Fairy tales have enabled children to confront some of the darkest parts of humanity through stories with a clear moral or lesson to learn. Retellings of fairy tales often gloss over the violence and gore present in the original versions of the tales, and we forget that some of these tales sprang from dark parts of history. Bluebeard, recaptured by Metaphrog, balances the darkness of the story with the light of a new moral.
The basic premise of Bluebeard begins with a rich, mysterious man who marries a poor, beautiful young woman. Early in the marriage, he tells her he has business to attend to. He leaves her with keys to every room in his castle, but points out one key she must never use, lest she bring about his wrath. Of course the wife uses the key. She opens the door and finds bodies of previous wives, and her husband returns that night. He is about to add her to the body count when she is saved by her brothers, who kill him.

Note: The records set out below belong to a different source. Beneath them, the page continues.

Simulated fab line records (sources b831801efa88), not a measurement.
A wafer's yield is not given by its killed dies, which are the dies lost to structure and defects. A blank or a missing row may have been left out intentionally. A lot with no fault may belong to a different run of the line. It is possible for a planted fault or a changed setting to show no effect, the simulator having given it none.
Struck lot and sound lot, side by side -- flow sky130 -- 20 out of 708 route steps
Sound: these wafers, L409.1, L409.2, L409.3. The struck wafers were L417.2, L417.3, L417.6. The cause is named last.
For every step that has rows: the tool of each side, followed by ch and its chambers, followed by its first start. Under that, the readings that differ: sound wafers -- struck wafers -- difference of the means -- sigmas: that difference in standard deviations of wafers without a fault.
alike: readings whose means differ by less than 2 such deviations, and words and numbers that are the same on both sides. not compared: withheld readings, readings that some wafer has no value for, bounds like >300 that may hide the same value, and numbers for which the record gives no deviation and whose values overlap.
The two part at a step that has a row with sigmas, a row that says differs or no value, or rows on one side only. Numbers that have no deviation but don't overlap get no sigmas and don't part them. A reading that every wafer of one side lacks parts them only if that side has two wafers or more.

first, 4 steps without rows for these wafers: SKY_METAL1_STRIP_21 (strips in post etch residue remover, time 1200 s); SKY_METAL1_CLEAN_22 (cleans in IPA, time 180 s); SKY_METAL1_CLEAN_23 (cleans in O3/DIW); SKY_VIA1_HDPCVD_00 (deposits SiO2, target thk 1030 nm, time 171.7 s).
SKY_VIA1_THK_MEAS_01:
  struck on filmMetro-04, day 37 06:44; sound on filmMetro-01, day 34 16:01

The commonly agreed origin for Bluebeard is in Charles Perrault’s Tales of Mother Goose from 1697 (source: Encyclopaedia Britannica). Other cultures have similar versions of the story, and many point to tales of historical serial killers as inspiration for the tale. The stated moral in Perrault’s tale is that sating curiosity comes at a high cost and is not worth the price (perhaps in comparison to Eve and the apple). Others have since said that using the key brings about knowledge, allowing the wife to leave her naivete behind. Metaphrog’s version perhaps takes this moral further by saying if you make a decision that endangers you, while friends and family bring hope to save you, you must also be prepared to fight for yourself.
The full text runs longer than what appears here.